The contrast between the moving object and the background is obviously a very important factor. In this group of experiments, since both the background and the moving object are set to a solid color, the contrast ratio can be simply regarded as the gray value of the background (the gray value of the moving darker object is set to 0). Intuitively, the greater the contrast, the easier it is for the model to recognize moving objects and successfully perceive collisions. But as the contrast gradually decreases, the task of sensing collisions becomes more difficult.

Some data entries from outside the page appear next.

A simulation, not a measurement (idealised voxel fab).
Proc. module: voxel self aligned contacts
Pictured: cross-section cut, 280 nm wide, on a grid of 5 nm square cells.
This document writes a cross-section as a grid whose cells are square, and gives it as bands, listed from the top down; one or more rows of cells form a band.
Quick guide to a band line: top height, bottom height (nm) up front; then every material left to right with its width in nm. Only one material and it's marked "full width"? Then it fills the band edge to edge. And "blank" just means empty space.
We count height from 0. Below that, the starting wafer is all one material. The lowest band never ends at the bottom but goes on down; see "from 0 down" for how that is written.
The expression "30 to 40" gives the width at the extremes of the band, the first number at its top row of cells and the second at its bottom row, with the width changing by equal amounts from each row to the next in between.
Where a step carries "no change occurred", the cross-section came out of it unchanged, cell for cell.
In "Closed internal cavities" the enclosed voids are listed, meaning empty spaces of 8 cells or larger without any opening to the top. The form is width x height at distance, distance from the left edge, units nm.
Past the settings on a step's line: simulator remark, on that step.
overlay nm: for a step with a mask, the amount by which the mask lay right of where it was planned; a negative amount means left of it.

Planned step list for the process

Figure 13 shows the approaching motion with three different contrasts. The motion process is based on the Approaching Pattern 1 shown in Figure 12A. For the above three cases, we generated monocular data and binocular data according to the imaging principle. As can be seen, in the comparative model, the higher the contrast, the stronger the activation result of the sigmoid membrane potential of the LGMD cell. Therefore, in the case of low contrast, the activation result is far lower than the given threshold, which makes the model unable to successfully perceive collisions and generate early warnings. However, for the proposed Bi-LGMD model, even if the contrast is small enough, the output of the model is still not affected at all. It is because the Bi-LGMD model does not care about the pixel value, but only needs to match the relevant position of the moving object from the left and right camera to obtain the correct disparity, so as to determine the depth distance of the moving object. As shown in Figure 13D, the model converts the focus from pixel value to corresponding position matching, which is a major difference in the Bi-LGMD model. Under this change of thinking, the model does not rely on the absolute size of the pixel value, so no matter how the contrast is, the pixel position matching is still accurate. Therefore, the contrast factor has no effect on the estimation of the depth distance of the moving object, so naturally, it does not affect the final effect at all.

FIGURE 13

Figure 13. Experimental results of the proposed Bi-LGMD model and the comparative model for same approaching process with different contrast. (A) Visual examples in three different contrasts, decreasing from left to right. (B) Experimental results of the comparative model. (C) Experimental results of the proposed Bi-LGMD model. (D) Schematic of the essential differences between the two models when dealing with low contrast problems.

4.4.3.2. Image noise

In the previous section, all synthetic stimuli used in the experiment are clean. However, the input image streams in the real world are always accompanied by different kinds and degrees of noise, which is caused by hardware equipment and other factors. In other words, noise is often an inevitable objective factor in image sampling. To test the robustness of the model to noise, different levels of White Gaussian Noise are randomly added to the synthetic stimulus.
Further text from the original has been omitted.